Now, Therefore, the parties hereby agree as follows:
1. Definitions.
The following terms shall have the following meanings for the
purpose of this Agreement:
A. Partner's Net Revenue Share shall mean the portion of the SL
Internet Revenue distributed to Partner, as calculated on Schedule
B.
B. Site means a World Wide Web site and, depending on the context,
refers either to Storagelocator.com's site or to the site that you
will link to our site.
C. Web Site Content shall mean certain proprietary information of SL
as set forth on Schedule A to this Agreement, for which SL shall
have full editorial rights and control.
D. User means any person who accesses or attempts to access SL Web
Site.
E. Referred Traffic shall mean all users who access SL Web Sites
from Partner's Web Pages.
2. Associate
Program.
Partner agrees to include a link anywhere on its network of sites that
points directly to SL's Web Site. At the end of each month, you will
receive a commission check based upon the productivity of your
referred traffic subject to the descriptions set forth by in Schedule
B of this Agreement. All fees and payments stated herein exclude, and
you shall pay, any sales, use, property, license, value added,
withholding, excise or similar tax, federal, state or local, related
to duties, tariffs, and similar charges.
3. No Implied Rights or Obligations.
Nothing in this Agreement is intended to create any implied right to
require, or
any implied duty to provide, a level of effort or results (in general
or in particular) not expressly stated herein, or to refrain from
engaging in any other activity, including any activity involving the
same or similar products or services with the same or similar
customers or providers.
4. Termination.
The term of this agreement of this Agreement shall commence upon the
Effective Date and terminate one month thereafter ("Initial
Term"). This Agreement shall automatically renew on a
month-to-month basis ("Renewal Terms") at the expiration of
the Initial Term and each Renewal Term. Automatic Agreement renewal
will not occur if either Party gives prior notice to the other in
writing that it no longer wants to renew. Either party may terminate
this Agreement at any time upon a breach of any material provision of
this Agreement by the other party, which breach is not remedied within
thirty (30) days following written notice to the other party of such
breach.
5. Scope of Relationship.
This Agreement is intended solely as an agreement to establish and
maintain the Associate Program and no partnership, joint venture,
employment, agency, franchise or other relationship is created hereby.

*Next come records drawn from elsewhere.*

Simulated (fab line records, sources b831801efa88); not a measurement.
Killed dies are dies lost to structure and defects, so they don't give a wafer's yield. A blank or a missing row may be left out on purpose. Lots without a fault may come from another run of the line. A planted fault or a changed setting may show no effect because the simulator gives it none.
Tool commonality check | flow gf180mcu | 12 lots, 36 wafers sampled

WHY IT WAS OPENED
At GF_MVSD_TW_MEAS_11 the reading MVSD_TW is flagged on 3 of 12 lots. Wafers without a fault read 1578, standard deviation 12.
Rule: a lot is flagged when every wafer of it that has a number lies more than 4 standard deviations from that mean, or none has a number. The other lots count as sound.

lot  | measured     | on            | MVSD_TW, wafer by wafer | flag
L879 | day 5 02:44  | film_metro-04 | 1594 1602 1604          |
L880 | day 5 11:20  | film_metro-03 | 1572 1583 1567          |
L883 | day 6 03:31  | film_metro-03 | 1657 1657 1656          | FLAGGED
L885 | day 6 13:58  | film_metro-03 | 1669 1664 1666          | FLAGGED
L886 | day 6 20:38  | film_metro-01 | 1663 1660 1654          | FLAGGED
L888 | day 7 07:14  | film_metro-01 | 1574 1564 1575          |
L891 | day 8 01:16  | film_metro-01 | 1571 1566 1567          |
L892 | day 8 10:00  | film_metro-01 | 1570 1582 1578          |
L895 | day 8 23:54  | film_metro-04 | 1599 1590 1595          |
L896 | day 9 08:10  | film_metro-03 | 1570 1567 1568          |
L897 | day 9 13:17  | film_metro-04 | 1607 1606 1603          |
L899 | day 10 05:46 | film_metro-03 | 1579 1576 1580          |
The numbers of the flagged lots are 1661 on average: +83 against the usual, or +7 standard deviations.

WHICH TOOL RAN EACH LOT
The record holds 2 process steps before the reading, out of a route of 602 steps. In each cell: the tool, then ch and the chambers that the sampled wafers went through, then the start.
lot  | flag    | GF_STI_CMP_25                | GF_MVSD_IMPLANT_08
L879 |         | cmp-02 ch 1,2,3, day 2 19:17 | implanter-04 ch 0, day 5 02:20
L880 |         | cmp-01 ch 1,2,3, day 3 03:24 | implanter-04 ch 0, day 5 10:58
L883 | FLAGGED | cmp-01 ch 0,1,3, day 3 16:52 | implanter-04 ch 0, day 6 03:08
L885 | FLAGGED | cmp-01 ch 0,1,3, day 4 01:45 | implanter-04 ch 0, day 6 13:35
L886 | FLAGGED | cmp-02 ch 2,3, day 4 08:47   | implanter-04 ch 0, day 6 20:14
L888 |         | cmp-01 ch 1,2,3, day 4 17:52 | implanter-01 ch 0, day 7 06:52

6. Limitation of Liability; Disclaimer.
It is mutually acknowledged that data entry, communication and storage
are subject to a possibility of human and machine errors, omissions,
delays, and losses, including inadvertent loss of data or damage to
media, which may give rise to loss or damage. Neither party hereto
undertakes any liability to the other for any such errors, omission,
delays, or losses.
7. Warranties.
SL shall use its best commercially reasonable efforts to provide in
good faith the Web Site Content described in this Agreement and to
work with Partner to establish and maintain links to SL Web Sites. No
other warranties are provided other than as contained in this
Agreement or any schedule hereto.
ALL INFORMATION OR CONTENT TO BE OFFERED OR FURNISHED BY SL, INCLUDING
WITHOUT LIMITATION SL ADVERTISEMENTS AND BRAND MARKS, THE WEB SITE
CONTENT AND THE SL BRAND FEATURES, IS BEING OFFERED OR FURNISHED ON AN
"AS IS" BASIS. SL MAKES NO REPRESENTATIONS OR WARRANTIES OF
ANY KIND REGARDING SUCH INFORMATION. SL SPECIFICALLY DISCLAIMS ANY
EXPRESS OR IMPLIED WARRANTIES, INCLUDING, WITHOUT LIMITATION,
WARRANTIES OF FITNESS FOR A PARTICULAR PURPOSE, OR MERCHANTABILITY OR
AGAINST INFRINGEMENT. SL SHALL IN NO EVENT BE LIABLE FOR ANY DAMAGES
OR LOSSES, INCLUDING WITHOUR LIMITATION DIRECT, INDIRECT,
CONSEQUENTIAL, SPECIAL, INCIDENTAL OR PUNITIVE DAMAGES RESULTING FROM
OR CAUSED BY SUCH INFORMATION, INCLUDING WITHOUT LIMITATION FROM ANY
INABILITY TO ACCESS OR USE SUCH INFORMATION, DELAYS IN OPERATION OR
TRANSMISSION, DELAYS IN UPDATING, MODIFYING OR AMENDING SUCH
INFORMATION, COMMUNICATION LINES FAILURE, OR ANY ERRORS OR OMISSIONS
IN THE FORM OR CONTENT OF SUCH INFORMATION.
8. Indemnification.
SL and Partner and/or its associates at its or their own expense,
hereby agrees to jointly and severally indemnify, defend and hold
harmless each other (and their respective officers, directors,
employees, agents, representatives, shareholders, attorneys and
affiliated) against any claim, suit, action or proceeding brought
against such indemnified party that alleges or is based upon or arises
out of (i) any act occurring in connection with or related to any
performance under this Agreement, (ii) any act of negligence, omission
or misconduct on the part of Partner and SL, or (iii) infringement in
any manner of any copyright, patent, trademark, trade secret, service
mark or any other intellectual property right of any third party
related to any material on or taken from SL's Web Site.
9. Confidentiality.
Either Partner or SL may disclose to the other certain written
information that the disclosing Party designates as confidential and
proprietary ("Proprietary Information"), including, without
limitation, technical and other business information of the disclosing
Party that is not generally available to the public. The Party
receiving Proprietary Information solely in conjunction with its
performance in this Agreement and not to disclose or otherwise use
such information in any fashion.
10. Entire Agreement.
This Agreement represents the entire understanding and agreement
between the parties with respect to the subject matter hereof, and
supersedes all other negotiation, understandings and representations
(if any) made by and between such parties.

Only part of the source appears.